With juries these days, you need to channel a Steve Jobs product launch as much as a Perry Mason trial. Yet, in doing so, you introduce potentially unpracticed skills and tools while placing your reliance on an extra variable—the tech itself. Including a visual presentation will therefore change the way you should prepare and rehearse your closing argument.

Think about Jobs revealing a brand-new product. The cadence was so smooth, and the technology so perfectly integrated, that man and technology seemed to blend seamlessly into the perfect presenting entity. So, now that you have simplified, tightened, and wordsmithed for hours, it is time to make special graphical adaptations to your closing argument presentation.

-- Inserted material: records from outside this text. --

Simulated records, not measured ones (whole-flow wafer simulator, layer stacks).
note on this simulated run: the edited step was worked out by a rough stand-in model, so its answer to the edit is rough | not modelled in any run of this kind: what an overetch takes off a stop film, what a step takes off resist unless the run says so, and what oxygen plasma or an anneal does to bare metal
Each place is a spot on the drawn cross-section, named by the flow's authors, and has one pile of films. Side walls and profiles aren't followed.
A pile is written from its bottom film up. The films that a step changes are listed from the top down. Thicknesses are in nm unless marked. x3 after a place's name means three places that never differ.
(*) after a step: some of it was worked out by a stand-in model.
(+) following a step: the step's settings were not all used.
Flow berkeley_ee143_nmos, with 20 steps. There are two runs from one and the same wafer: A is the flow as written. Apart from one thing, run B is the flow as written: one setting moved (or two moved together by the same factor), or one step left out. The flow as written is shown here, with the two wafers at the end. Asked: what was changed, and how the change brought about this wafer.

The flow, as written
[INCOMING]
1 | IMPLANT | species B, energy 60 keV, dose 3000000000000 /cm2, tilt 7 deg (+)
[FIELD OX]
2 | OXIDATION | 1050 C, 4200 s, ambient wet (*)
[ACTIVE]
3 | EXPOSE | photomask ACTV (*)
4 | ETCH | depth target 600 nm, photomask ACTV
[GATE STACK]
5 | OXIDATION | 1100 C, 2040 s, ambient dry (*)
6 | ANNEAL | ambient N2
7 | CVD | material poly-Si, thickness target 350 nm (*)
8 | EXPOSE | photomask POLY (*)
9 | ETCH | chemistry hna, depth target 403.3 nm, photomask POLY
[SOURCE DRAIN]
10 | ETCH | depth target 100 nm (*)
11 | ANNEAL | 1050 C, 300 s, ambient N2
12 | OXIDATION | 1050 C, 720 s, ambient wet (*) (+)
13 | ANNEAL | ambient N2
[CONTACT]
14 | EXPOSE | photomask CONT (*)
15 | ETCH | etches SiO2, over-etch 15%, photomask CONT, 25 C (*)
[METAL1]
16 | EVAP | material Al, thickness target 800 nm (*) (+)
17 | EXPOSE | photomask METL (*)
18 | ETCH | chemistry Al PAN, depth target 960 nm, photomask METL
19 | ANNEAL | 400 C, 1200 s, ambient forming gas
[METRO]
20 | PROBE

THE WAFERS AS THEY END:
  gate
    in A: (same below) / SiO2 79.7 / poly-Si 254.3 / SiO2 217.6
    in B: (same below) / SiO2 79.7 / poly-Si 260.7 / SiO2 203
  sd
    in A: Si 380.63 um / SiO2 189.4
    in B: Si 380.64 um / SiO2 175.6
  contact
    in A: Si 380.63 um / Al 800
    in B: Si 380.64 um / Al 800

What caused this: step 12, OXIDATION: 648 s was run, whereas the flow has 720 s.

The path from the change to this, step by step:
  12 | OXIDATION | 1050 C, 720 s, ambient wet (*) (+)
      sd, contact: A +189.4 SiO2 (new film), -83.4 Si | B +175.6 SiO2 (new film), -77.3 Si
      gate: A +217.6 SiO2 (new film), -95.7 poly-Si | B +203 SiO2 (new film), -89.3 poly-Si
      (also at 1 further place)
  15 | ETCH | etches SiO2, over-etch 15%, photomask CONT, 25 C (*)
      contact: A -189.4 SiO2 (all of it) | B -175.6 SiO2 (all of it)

Preparing Your Closing Slides

When putting together your closing argument slide deck, we recommend sticking to these basic rules:

Emphasize Images

Use images primarily to refresh the jury’s memory and focus their attention on key evidence and testimony. Do not be content to simply show the graphics; closing is when you can have the last word on them yourself—using your rhetoric to reiterate main points, make additional connections, and add additional emphasis. Be prepared to fully elaborate in your own words.

Trim the Text

Text should be used sparingly in closing argument slides. Jurors’ eyes will be drawn to the text, and they will be tempted to read ahead. That is, they will not be paying as much attention to you. You are there to explain why the images are so important. If you want to use text to drive certain points home, try to reveal them one point at a time.

Refresh & Remind

In complex litigation and highly technical cases, you should always include a refresher slide in your closing argument presentation that defines some of the jargon or terms of art.

Check Your Tech

Be sure to double- and triple-check your presentation technology. It has to work flawlessly so you can too. At every stage of the rehearsal process, and especially during the real thing, you should also keep a full, hard-copy printout of your script close at hand. Even triple-checked, technology is a fickle beast. It is never redundant to have a backup plan.

Rehearsing Your Closing Argument

Here are the four main steps to getting that closing presentation—complete with visuals—down cold before you enter the courtroom.

Step 1: Memorize the Details

Some successful speakers like to write or type out their entire presentation, verbatim, as they are initially learning their slide deck. It’s a common actors’ trick for learning lines. Doing so once (or preferably more) helps the information settle more firmly in your memory.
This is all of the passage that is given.